The Linux kernel's internals showing through in the specifics of an NFS bug
On Mastodon, I said:
What's fascinating about this particular kernel bug to me is how clearly I can see the kernel's implementation poking through in what the bug is and what's required to reproduce it. The more I refine things, the more I can guess where the problem probably is.
Let me give you the details on this, so you can see how the kernel's implementation is poking through. I'll start with the bug and its reproduction.
We recently ran into a deadly problem with Alpine on Ubuntu 18.04 that is actually a general kernel NFS client problem. After I refined my test program down far enough, here is what is required to manifest the bug:
- On a NFS client, open a file read-write and read all the way to the end of the file. It's probably sufficient to just read the last N bytes or KB of the file, for some value of N (it might even be enough to read the last byte of the file).
- In your program, keep the file open read-write and wait for it to grow in size.
- On another machine (either another NFS client or the fileserver), append data to the end of the file.
- In your program, attempt to read the new data after the old end of file. The new data from immediately after the old end of file up to the next 4 KB boundary will be zero bytes; after that, it will be regular contents.
You must hold the file open in read-write mode while you wait in order for this bug to manifest; if you close the file or hold it open read-only, this doesn't happen (even if you open it read-write again after you detect the size change). This happens with both NFSv3 and NFSv4, and the OS of the NFS fileserver doesn't matter.
So now let's talk about this shows the bones of the kernel in action (assuming that I'm correct about what's going on inside the kernel).

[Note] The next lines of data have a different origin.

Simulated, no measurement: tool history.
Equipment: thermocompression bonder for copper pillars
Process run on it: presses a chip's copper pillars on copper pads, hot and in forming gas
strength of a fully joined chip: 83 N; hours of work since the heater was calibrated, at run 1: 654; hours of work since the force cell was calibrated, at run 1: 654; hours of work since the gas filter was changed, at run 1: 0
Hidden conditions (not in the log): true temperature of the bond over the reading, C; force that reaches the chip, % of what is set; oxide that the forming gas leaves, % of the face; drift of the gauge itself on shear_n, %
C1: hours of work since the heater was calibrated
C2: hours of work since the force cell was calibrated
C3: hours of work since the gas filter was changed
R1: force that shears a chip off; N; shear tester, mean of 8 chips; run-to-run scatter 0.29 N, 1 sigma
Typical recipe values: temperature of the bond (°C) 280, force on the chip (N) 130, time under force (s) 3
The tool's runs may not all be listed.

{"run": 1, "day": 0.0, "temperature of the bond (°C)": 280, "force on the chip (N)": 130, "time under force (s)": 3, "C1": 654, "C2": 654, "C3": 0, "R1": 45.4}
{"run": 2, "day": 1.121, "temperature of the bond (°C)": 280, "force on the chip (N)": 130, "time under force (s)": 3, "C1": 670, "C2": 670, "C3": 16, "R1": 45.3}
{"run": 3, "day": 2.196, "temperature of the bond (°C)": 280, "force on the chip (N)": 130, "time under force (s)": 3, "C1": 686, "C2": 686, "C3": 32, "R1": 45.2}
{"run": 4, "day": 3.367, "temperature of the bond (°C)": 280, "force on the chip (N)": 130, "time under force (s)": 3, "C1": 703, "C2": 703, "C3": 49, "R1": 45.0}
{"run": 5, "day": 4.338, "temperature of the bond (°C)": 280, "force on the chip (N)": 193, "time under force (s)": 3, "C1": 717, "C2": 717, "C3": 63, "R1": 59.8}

Like pretty much everyone these days, the Linux kernel caches file data in memory, in the page cache. As you might suspect from the name, the page cache stores things in units of pages, which are almost always 4 KB (at least on x86 machines). However, files are not always even multiples of 4 KB in size, which means that the very end of a file, when cached in memory, will not take up all of a page; what you have is a partial page, where some amount of the front of the page is valid but the rest is not. It seems both plausible and likely that the kernel zeroes page cache pages (at least partial ones) before trying to put data in them, rather than leaving random stale bytes sitting around in them (not zeroing them would be a great way to accidentally leak kernel memory).
In NFS, file data can change behind the client kernel's back, and in particular a file can be extended. When the NFS client code has a partial page from the end of the file in the page cache and the file's size grows, it has to remember that the rest of the file's data is not in the page but must be filled in from the server. When you don't hold the file open read-write, this process of filling in clearly works correctly. When you hold the file open read-write, for some reason the kernel appears to lose track of the fact that it has to fill in the rest of the partial page from the server; instead it believes that it has a full page and so it gives you whatever data is in the remainder of the page. This data is, fortunately, all zero bytes.
(I say fortunately because this means that it's both obvious and not a kernel memory data leak. If the kernel gave you whatever random bytes were in the physical page of RAM from its previous use, this could be very bad.)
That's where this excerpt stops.